Q&A With Jim Cramer

On his gonzo CNBC show, "Mad Money," hedge fund manager turned television star James Cramer fires off stock recommendations with the speed of an Uzi. When he's not on-air he's blogging on theStreet.com, the financial Web site he founded. But the frenzied guru can calm down enough to write longer narratives. Last week Simon & Schuster published his fifth book in five years. In "Stay Mad for Life: Get Rich, Stay Rich (Make Your Kids Even Richer)" the volatile trader gets in touch with his inner life coach, forgoing rapid-fire stock picks for more considered advice on the building blocks of a prosperous life: 401(k)s, insurance, and college savings accounts.

Amid his media blitz—he had just come out of an appearance on "Live With Regis and Kelly"—Cramer spoke with NEWSWEEK's Daniel Gross about maximizing investments, the mortgage mess and his new on-air competitors at the Fox Business News Channel. Excerpts:

NEWSWEEK: This book is a departure for you.
James Cramer:
I should have written this as my first book. Coming from the hedge fund world, I had been reluctant to do a personal finance book. But too many people asked me for it. It's the first book I've written because people asked for it.

There's no shortage of personal finance advice out there, including on television and the Internet. Why do we need a new one?
People have asked me at book signings or on TV shows to show them what's best: an IRA, a Roth IRA, or a 401(k). And the answer is complicated. It doesn't lend itself to easy television viewing. Whether it's 401(k) plans or 529 college savings plans, [explaining them is] very tricky.

About half of Americans own stock. How are we doing in terms of building an ownership society?
This administration and the Federal Reserve made a very concerted push to become an ownership society by cutting taxes on dividends and capital gains. The real benefit hasn't been in increased ownership of stocks but of real estate. People began to think the only investment you needed was your home. This book is an antidote to the cavalier and reckless way that the government pushed people to buy a house. Stocks have always been the best-performing assets. We have to go back to them.

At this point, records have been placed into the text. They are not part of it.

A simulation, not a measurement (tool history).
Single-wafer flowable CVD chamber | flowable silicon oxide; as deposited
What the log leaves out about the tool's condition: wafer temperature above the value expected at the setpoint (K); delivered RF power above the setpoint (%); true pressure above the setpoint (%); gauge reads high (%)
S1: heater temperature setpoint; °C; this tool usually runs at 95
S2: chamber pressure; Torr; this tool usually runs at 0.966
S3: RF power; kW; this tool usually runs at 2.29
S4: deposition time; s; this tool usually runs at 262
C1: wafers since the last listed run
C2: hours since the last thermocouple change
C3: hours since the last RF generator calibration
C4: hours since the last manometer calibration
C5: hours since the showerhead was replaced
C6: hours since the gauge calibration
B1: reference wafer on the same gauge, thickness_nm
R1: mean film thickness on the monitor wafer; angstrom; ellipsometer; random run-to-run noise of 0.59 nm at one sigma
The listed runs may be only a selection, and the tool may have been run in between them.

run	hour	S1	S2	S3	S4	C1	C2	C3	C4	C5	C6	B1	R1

You rail against the use of credit cards and are a big proponent of thrift. But the financial press always reminds us that the U.S. economy is fueled by consumer spending, and that if we save too much we could be putting our neighbors out of a job.
There is a conflict between thrift and spending. Everyone is profligate. The recklessness with which people approach spending makes it very difficult for them to get rich. People will buy five DVDs from Disney instead of one share of Disney. They should do the opposite.

In your book one of your rules for 401(k) investing is that people should never buy their employers' stock. Why?
I'm more concerned about downside than upside throughout the book. I've seen too many 401(k)s that were 100 percent invested in the company's stock, and it's just devastating when it falls. Diversification is the only free lunch in the business.

People sometimes have a problem diversifying 401(k)s because of limited options. Many plans don't offer international funds, for example.
This steams me. These human resources people will keep you in the poorhouse. People at companies have to speak up and demand more choice, because the HR people love to hide behind ignorance. Who are they to take away the option that has been the best performer for the last 10 years?

Now you've just alienated a large sector of your potential readership.
One of the things I'm accepting about my lot in life is that people will complain when you say things. I don't care. I want to help people.

We're now seeing what seems to be a repeat of the dotcom era, when Wall Street reaped big profits selling securities that turned out to be junk to the public.
The incentives to do the wrong thing here were huge. The way you made the most money in Wall Street was to work in the department pushing that bad paper. Countrywide Financial wanted to shoot the lights out. Everybody took the risk, and it all had to do with short-term greediness. Periodically you would expect elders in the system, like the Federal Reserve, to do something. But we have a government that favors rapacious unregulated capitalism and companies that very much want to show great quarters. And that combination is horrid.

There's some pop psychology in this book. Are you impingeing on the turf of your CNBC colleague Suze Orman? And is she going to start a stock-picking show in response?
Suze Orman is fabulous. We're very good companions to each other. The expertise I add is to recommend some specific mutual funds.

Your book provides another departure from conventional wisdom. Lots of advisers believe actively managed mutual funds are a suckers' bet, since few managers can beat the indices year in and year out.
I myself was part of that orthodoxy. But when I look at the returns of hundreds of mutual funds, there are some managers who have done a great job. And everyone I talk to wants advice on mutual funds. An S&P 500 fund is OK if you don't want to spend the time. But there are some remarkable funds.

So what do you think of the just-launched Fox Business Channel ?
[Fox head] Roger Ailes has upped our game. It's made us have more urgency to what we do. Candidly, I don't know how much room there is. It's not politics. It's kind of narrow. It is a niche. That said, I like competition.